On the other hand, inflation based on the wholesale price index rose at a faster-than-expected 6.95 per cent from a year earlier in February, as spike in vegetable prices stoked food inflation..
According to the central bank, the global economic conditions are likely to remain weak. Containing inflation is essential for recreating a high growth trajectory, he said.
The central bank will meet on April 17 to review the policy stance in its annual monetary policy review, and the jury is out if the RBI starts the rate reversal cycle.
After hiking interest rates for 20 months between March 2010 and October 2011, the central bank maintained status quo on rates for two consecutive policy reviews.
However, since January, the cash reserve ratio was reduced by 175 bps to 4.75 per cent to ease the liquidity crunch. As the RBI has viewed oil prices and government’s fiscal situation as key to inflation, economists now expect a slower rate reduction during the course of the year.
High oil prices and uncertainty over a credible fiscal roadmap have also led to hope for a rate cut in the April policy.
On his part, Gokarn highlighted the importance of the government’s commitment in bringing down fiscal deficit through rule-based policy.
The government is committed to fiscal consolidation, and its commitment to cap subsidies as a percentage of the gross domestic product (GDP) is the key, he said.
In the Union Budget 2012-13, Finance Minister Pranab Mukherjee said subsidies would be contained at 2 per cent of the GDP to curb expenditure — and thereby limit a rise in the fiscal deficit.
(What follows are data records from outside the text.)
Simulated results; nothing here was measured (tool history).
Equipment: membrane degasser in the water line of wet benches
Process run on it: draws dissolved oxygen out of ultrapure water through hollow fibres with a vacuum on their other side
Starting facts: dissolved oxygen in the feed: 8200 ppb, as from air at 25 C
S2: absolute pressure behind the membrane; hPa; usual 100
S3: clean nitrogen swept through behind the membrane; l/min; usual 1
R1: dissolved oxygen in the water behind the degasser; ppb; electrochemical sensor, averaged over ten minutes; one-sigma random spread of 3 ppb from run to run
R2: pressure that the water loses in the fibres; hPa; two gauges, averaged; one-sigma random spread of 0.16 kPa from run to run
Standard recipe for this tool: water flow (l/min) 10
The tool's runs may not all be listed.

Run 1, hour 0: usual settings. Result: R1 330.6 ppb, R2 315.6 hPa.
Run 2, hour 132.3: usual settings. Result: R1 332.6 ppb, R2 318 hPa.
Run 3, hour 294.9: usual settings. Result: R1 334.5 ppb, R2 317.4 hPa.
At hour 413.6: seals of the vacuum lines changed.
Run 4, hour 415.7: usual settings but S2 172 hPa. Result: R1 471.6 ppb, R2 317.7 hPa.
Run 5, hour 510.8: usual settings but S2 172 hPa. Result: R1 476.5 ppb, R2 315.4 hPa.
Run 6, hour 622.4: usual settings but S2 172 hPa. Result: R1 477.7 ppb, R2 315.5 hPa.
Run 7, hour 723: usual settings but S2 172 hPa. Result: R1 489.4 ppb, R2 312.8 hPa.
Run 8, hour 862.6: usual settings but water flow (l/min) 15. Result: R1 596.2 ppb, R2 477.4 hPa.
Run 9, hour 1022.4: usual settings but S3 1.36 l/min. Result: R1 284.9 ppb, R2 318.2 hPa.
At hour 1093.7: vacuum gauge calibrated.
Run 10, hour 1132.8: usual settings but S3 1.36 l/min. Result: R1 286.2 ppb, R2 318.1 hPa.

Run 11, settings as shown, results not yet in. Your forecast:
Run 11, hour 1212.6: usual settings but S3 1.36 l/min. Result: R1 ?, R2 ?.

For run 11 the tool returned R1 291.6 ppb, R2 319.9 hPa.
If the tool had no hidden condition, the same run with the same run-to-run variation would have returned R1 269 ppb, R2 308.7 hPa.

The government has pegged the fiscal deficit for 2012-13 at 5.1 per cent of the GDP.
High government expenditure and resultant fiscal deficit have fuelled inflation and hurt growth by crowding out private investment in the last two years.
Gokarn pointed out that unlike the earlier high growth period, the onus of spurring economic growth lies on domestic factors such as local investment and consumption in the wake of weak global growth.